Don’t Say: That’s the process.
Instead, Say: The rationale behind the process is (articulate the rationale behind it).
Yes, that’s the process and what’s the rationale behind it? Remember, that the process should always support the people and the policies. Thus, there is a reason behind it. Find out, if you also do not yet understand and articulate it. The other person is more likely able to better understand and to cooperate more with you and follow the process.
In case you don’t agree with or the reason behind don’t make sense or is not anymore relevant to the times, please, by all means, propose changes. Both policies and processes are not cast in stone, they can be changed with the help of a proper business case or carefully studies and written proposal.
Don’t Say: I’m busy.
Instead, Say: My schedule is packed until (time). I can make time for you at (time). Will that work?
Usually, when someone needs your help or so and especially if you are a leader or an HR practitioner. Well, I am not an advocate of spreading oneself too thin but when you say you are “busy”, you also block the opportunity to help and mentor. Besides, these days, who isn’t busy, right?
Don’t Say: That’s not possible.
Instead, Say: That’s challenging. Can you tell me more about it? Let’s see how it will work.
There are limitations, I get that. There are ideas that are irrelevant, that’s understandable. There are those that goes to the very bottom of the priority list. I also am an advocate of giving real-time feedback (hindi magpa-asa ng wala).

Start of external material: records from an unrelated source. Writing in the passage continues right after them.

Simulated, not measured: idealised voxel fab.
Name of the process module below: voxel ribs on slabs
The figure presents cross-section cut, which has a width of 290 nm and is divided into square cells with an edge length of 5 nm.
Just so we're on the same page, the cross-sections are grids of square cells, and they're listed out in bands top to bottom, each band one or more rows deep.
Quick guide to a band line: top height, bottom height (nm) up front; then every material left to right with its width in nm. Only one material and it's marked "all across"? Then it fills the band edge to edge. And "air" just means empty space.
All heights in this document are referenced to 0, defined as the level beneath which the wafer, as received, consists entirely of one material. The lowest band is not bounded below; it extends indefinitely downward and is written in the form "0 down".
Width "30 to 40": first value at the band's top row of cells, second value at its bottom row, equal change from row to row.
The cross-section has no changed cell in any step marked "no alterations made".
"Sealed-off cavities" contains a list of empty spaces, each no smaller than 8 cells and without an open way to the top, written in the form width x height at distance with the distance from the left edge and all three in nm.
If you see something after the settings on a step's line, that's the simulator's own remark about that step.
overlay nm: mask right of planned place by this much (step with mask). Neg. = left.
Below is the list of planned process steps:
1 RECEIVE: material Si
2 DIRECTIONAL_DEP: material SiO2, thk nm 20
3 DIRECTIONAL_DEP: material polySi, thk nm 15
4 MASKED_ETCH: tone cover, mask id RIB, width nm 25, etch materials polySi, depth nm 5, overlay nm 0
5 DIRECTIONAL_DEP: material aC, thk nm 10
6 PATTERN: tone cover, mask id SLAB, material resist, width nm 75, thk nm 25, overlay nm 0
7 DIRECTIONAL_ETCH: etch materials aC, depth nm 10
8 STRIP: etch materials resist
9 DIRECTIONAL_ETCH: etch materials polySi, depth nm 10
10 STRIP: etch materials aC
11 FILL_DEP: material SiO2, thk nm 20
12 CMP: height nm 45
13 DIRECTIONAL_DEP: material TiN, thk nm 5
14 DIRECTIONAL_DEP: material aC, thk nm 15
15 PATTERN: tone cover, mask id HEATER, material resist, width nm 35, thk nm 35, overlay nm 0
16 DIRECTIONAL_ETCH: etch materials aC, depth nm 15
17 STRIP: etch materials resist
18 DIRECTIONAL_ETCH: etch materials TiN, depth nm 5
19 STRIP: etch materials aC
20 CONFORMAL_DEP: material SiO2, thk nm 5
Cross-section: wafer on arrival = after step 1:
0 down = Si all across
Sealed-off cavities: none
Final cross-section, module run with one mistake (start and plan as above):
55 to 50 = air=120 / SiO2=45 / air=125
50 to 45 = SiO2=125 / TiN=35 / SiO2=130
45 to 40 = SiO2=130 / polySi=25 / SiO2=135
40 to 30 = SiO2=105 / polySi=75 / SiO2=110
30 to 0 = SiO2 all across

What I’m talking about is when an idea is shot with “that’s not possible” without fully understanding it first. Let’s not underestimate the ideas of our colleagues even and more so the younger ones. So, exert some effort in understanding before making a decision then give feedback.
These you go. How about you? What do you think shouldn’t be uttered in the workplace? Why and what alternative do you offer?